The first automobile reliability run was conducted just a little differently than the way we think of such “testing” today. In 1897, long distance driving was definitely “not the norm”. Alexander Winton drove one of his cars 800 miles, from Cleveland to New York. This journey started on July 28 and concluded on August 7. The actual driving time was “78 hours and 43 minutes”. It is hard for us to consider that there were NO filling stations, interstates, turnpikes, or “rest stops”, etc. Winton purchased fuel at hardware stores!
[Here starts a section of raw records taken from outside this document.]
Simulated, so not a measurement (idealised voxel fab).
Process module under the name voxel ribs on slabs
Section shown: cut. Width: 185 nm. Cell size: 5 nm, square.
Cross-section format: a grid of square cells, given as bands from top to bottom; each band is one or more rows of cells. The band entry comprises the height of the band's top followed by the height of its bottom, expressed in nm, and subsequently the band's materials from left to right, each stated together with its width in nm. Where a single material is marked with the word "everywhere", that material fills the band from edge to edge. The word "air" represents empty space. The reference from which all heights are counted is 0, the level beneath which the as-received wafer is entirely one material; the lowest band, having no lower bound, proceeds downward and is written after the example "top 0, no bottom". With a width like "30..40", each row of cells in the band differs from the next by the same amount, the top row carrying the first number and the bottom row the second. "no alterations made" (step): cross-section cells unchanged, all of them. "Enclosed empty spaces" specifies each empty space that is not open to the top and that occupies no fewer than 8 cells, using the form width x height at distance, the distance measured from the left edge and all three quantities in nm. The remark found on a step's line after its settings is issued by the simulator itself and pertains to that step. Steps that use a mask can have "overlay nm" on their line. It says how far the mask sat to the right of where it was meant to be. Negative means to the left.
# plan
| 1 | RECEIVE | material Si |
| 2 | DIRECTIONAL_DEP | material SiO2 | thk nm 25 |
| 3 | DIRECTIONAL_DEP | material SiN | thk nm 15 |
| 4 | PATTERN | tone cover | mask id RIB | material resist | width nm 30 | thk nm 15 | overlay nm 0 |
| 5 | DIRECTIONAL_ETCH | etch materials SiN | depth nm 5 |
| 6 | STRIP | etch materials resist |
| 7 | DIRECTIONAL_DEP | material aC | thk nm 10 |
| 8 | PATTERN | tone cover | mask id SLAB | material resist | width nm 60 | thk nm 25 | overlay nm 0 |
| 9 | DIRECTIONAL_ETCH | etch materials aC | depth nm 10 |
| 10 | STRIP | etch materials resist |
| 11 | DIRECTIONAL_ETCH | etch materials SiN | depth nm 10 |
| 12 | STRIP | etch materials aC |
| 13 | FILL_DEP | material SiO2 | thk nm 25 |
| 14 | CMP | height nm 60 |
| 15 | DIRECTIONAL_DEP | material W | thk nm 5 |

Even though this “reliability test” was a first, Winton was ignored by the newspapers. Because of his disappointment at not being recognized for his accomplishment, he placed the car on a train for the return to Cleveland. How many of toady’s automotive industry “CEO’s” are responsible for personally conducting “quality control” testing?
Not one to give up, Alexander Winton set out again from Cleveland to New York in 1899. This time, the Cleveland Plain Dealer sponsored his trip “to demonstrate the entire feasibility of this mode of locomotion”. A Plain Dealer reporter, Charles Shanks, journeyed with Winton and submitted articles for publication along the course of the journey. Upon their arrival in New York, these “road trip” pioneers were greeted by one million people! This event spawned increased public interest, ultimately zoomed car sales for Winton, as well as his competitors, and significantly contributed to the establishment of the automobile industry.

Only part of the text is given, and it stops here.